Retailers are complaining, and rightly so, about Marvel's treatment of them with the whole Captain America #25 fiasco. If retailers had known in advance (say, around solicitation time) that the issue would be the subject of a media blitz, would contain the death of an American icon, and would contain what many are calling the "real ending" of Civil War, they would have ordered far more copies of the book than they did. As of now, everyone is sold out, and the speculator market which has driven the price of copies on eBay over a hundred dollars will have all but disappeared in two weeks' time when the reorders arrive. Marvel apparently "had no choice" but to keep retailers in the dark, and some are rightly calling shenanigans.

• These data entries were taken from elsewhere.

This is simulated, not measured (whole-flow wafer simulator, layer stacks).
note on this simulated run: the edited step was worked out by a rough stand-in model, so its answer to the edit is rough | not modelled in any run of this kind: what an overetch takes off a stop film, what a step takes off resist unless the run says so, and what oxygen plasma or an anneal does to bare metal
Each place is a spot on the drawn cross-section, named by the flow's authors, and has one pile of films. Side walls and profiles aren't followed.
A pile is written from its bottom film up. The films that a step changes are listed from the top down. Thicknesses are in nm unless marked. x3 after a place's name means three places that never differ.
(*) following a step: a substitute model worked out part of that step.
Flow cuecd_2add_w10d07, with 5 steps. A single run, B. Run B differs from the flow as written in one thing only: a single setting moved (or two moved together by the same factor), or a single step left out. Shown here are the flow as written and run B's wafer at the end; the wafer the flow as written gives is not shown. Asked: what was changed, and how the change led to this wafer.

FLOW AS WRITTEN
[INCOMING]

The last time there was anything near this level of media coverage for a comic book event was with the Death of Superman (with little blips at Superman's wedding and the start of Civil War, and a somewhat bigger blip with Superman's power change). Retailers knew well in advance not only that Superman was going to die, but which issue would contain the death. When I heard about it, my dad took me down to whatever the local comic shop in Cuyahoga Falls, Ohio, was in 1992, and we got put on a waiting list for Superman #75. As far as I'm aware, there were plenty of copies to go around (which didn't stop them from skyrocketing in value, for awhile), and there was still a huge amount of media attention on the event.
What would Marvel have lost if they'd told retailers "in this issue--Captain America falls"? It doesn't spoil the ending of "Civil War" (Cap could die in victory or defeat). It doesn't tell you anything about how he dies. It only tells you "hey, order more of this issue."
Well, that's a lie, or at least an oversimplification. I know that if I'd seen that in the solicits three months ago, I would have thrown up my hands then and said "that's it, no more Marvel, this is bull$%*!" as I more or less did yesterday. And I'm sure I wouldn't have been alone in that regard. But that's just a further consequence of this problem of the neverending event. Whether we discovered this yesterday or three months ago, it would have felt just as tedious and unnecessary. They've made themselves so dependent on The Event, that last-page twist, that it takes precedence even over the people buying comics, even over the need to attract more buyers, even over the goodwill of the retailers who distribute the product.
And that is what I so love about this cover-spoiler trend: it takes the focus, and thus, the pressure, off of that last-page reveal, that cliffhanger, that twist, that Event. But when you remove the immediacy and urgency from the Event, when you take that twist away, what are you left with? What fills the void?
Well, my friends, the same thing that caused me and countless others to head to their comic stores and purchase Superman #75. The same thing which led people yesterday to seek out a star-spangled superhero when they've not picked up a funnybook in years. The same thing which should take precedence in any and every comic: the story. I may know that Superman is going to be dead by the last page; what I want to know is how he got that way. The fun part of the Supernova mystery isn't the reveal, it's the months of speculation and deduction and guessing and second-guessing that led to it. The important part of Blue Beetle's return isn't that he's alive again, but how he got that way and whether or not it really actually truly is him. The important part of the Event is the story leading up to it. When the ending, the twist, the last-page reveal is the important part, it's the sign of an otherwise hollow, empty story. It's why M. Night Shyamalan films are so flimsy, why Marvel's output has been so creatively thin; yes, there's something to be said for the surprise, but The Empire Strikes Back is a good movie whether or not you know that Darth Vader is Luke Skywalker's father. The destination's nice, but what's really important, as any fortune cookie or kung-fu sensei will tell you, is the journey.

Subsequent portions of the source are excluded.